If you have a case before an Immigration Judge in court, you are in removal proceedings. Sometimes people call these deportation proceedings. The removal proceedings are to decide whether the United States government is right when it says you should be deported from the United States. Because this is a very important decision, you should try to find a lawyer you can help you through this process.
How do I know that I have to go to Immigration Court?
- You receive a court date on your Notice to Appear.
Removal proceedings begin when you receive a Notice to Appear (NTA) from the government. If you were caught by immigration officials at the border, you may receive a Notice to Appear. You may also receive the Notice to Appear for other reasons. The Notice to Appear lists the charges or accusations against you, or the reasons the United States says you should be removed from the United States.
If you do not have a Notice to Appear, you should tell the Immigration Judge. Everyone with an immigration court case should receive a Notice to Appear.
- You receive a letter that says you have to appear in Immigration Court.
I think I have a case in the Immigration Court. How can I find out for sure?
You can call the Immigration Court (EOIR) hotline. The number is 1-800-898-7180.
- When you call, the automatic hotline will ask you for your Alien Registration Number, or “A number.” This is a 9-digit number that should be on any documents you have from the government related to your immigration. An example is A 123 456 789.
- After you enter your A number, you can find out when your next court date is scheduled.
What should I do when I get to the Immigration Court?
When you are preparing to go to Immigration Court, you should:
- Look up the location of the Court. Make sure you know how to get there, and if you are driving, where you can park.
- Arrive early. Make sure you leave time to go through the security line in the court.
- Sign in. When you get to the courtroom, usually there will be a list where you should sign your name to let the Court know that you are ready.

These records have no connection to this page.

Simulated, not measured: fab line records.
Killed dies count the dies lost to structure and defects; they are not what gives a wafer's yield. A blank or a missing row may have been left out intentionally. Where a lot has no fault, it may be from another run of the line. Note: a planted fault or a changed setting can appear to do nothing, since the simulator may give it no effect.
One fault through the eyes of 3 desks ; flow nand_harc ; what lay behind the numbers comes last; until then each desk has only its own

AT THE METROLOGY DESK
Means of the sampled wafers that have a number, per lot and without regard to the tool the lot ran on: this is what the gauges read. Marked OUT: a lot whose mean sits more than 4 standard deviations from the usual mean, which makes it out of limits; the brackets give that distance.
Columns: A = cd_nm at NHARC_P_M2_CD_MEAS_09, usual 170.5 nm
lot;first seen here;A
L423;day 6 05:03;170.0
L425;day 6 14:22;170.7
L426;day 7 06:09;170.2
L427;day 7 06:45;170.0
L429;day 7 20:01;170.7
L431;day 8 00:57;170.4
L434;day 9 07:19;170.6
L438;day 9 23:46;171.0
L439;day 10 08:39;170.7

- Wait for your name to be called. If your name is not called, you should talk to someone who works in the Court before you leave the building.
What will happen in Immigration Court?
The first time you go to court, you will have what is called a “Master Calendar Hearing.” There will be several people in the courtroom:
- The Immigration Judge. The Immigration Judge’s job is to make a decision about your case.
- The government lawyer. This lawyer’s job is to try to show why you should be deported.
- An interpreter. If you do not speak English well, the Immigration Court must have an interpreter for you. If there is no interpreter, ask for another hearing with an interpreter.
- Your lawyer, if you have one. You should try to find a lawyer you can help you through this process. [Resources]
At the Master Calendar Hearing, the Immigration Judge may schedule another hearing to give the government a chance to prove why you should be deported.
Another type of hearing an Immigration Judge can schedule is called an “Individual Hearing.” That’s when you have a chance to present your case to the judge if you believe you should not be deported under the law. The Individual Hearing is a chance for the Immigration Judge to consider all the evidence, arguments and to hear testimony from you or other witnesses.
What are forms of relief from removal?
There are various ways you can defend against deportation. You should speak to a qualified immigration lawyer or a Bureau of Immigration Appeals (BIA) accredited representative for legal advice about your case. For some forms of relief, you may need to apply in front of the judge instead of sending in an application.
Another form of relief is called “Cancellation of Removal.” Some people call this “the ten year law.” To qualify, you must be in deportation proceedings and:
- Have been living continuously in the United States for the past ten years;
- Show that you were removed from the United States, it would cause “exceptional and extremely unusual hardship” to members of your family who are U.S. Citizens or Legal Permanent Residents (LPRs);
- Show that you have “good moral character”; and
- Show that you have not been convicted of certain crimes or violated certain laws.
Can I ask for more time to find a lawyer?
Yes. You can ask the Immigration Judge for more time to find a lawyer. Usually the judge will give you a new date to come to court so that you have more time to hire a lawyer. A lawyer will not be provided for you.
What will happen if I don’t go to Immigration Court?
It is very important to attend every Immigration Court date, even if you do not have a lawyer. If you do not attend, the judge will give you an order of deportation, even if you are not there.